Tuesday, 17 September

2018 Aurora Dialogues: Stephen Kurkjian on the International Response to the 1988 Spitak Earthquake

By Arakel Minassian

The Aurora Humanitarian Initiative continued its 2018 Aurora Dialogues on humanitarian concerns today with a talk by former Boston Globe reporter Stephen Kurkjian.

Mr. Kurkjian, who is currently writing a piece on the 1988 earthquake, is a forty-year veteran of the Boston Globe, and a founding member of its influential “Spotlight” investigative journalism team. Held to mark the 30th anniversary of the 1988 Spitak earthquake, his talk focused on the humanitarian response to the tragedy that claimed tens of thousands of lives.

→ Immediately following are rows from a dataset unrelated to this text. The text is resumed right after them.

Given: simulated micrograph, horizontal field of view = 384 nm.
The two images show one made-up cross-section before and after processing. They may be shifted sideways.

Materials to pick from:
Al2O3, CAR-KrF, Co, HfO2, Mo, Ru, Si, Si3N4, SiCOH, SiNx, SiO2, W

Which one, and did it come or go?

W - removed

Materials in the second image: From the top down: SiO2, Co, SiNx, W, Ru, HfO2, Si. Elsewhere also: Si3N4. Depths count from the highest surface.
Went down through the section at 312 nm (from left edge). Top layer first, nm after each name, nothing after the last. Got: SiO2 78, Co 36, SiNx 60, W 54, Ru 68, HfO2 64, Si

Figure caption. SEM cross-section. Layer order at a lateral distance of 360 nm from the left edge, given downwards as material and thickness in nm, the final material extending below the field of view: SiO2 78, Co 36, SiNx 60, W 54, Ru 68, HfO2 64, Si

Specifically, Mr. Kurkjian discussed the role international journalism played in spreading awareness of the earthquake to different parts of the world, and thus facilitating quick responses. Then General Secretary of the Communist Party of the Soviet Union Mikhail Gorbachev’s decision to allow the world press into Armenia to cover the events was significant in this regard.

Mr. Kurkjian also spoke to the rupture between Armenians in the diaspora and in the Soviet Union at that time. He commented that the earthquake was important in breaking this division, as diasporan Armenians recognized the need to send aid to the Soviet Republic, and went on to help through significant humanitarian initiatives.

The talk was followed by a question-and-answer period, in which a major topic of concern was the continued struggles facing people devastated by the earthquake. Thousands of people in Gyumri are still said to be living in makeshift homes, called “Domiks,” after their own residences were destroyed. Mr. Kurkjian commented that, were Armenia’s government functioning as a proper democracy, the issue would have quickly been addressed, because no politician would be able to stay in power if their constituents were forced to live in such conditions. The problem was, however, that in the years following independence, Armenia’s democracy was not properly functioning. He held out hope that this would change in the years following the Revolution.

Continuing in this vein, Mr. Kurkjian related a story about an encounter with former President Serzh Sargsyan. Mr. Kurkjian met with the former president after journalism students in Yerevan lamented that their work made no difference, because the government would never change. In their meeting, Mr. Kurkjian said “amot” – the common Armenian word for “shame” – that Mr. Sargsyan’s corrupt regime was tearing down the hopes of young Armenians. Their conversation did not last much longer.

Mr. Kurkjian’s talk ended with praise for the young Armenians who successfully unseated the former president from power in the recent events dubbed the “Velvet Revolution.” He commented that the work did not end with Nikol, but that young Armenians should take charge and write the next chapter of their nation’s history.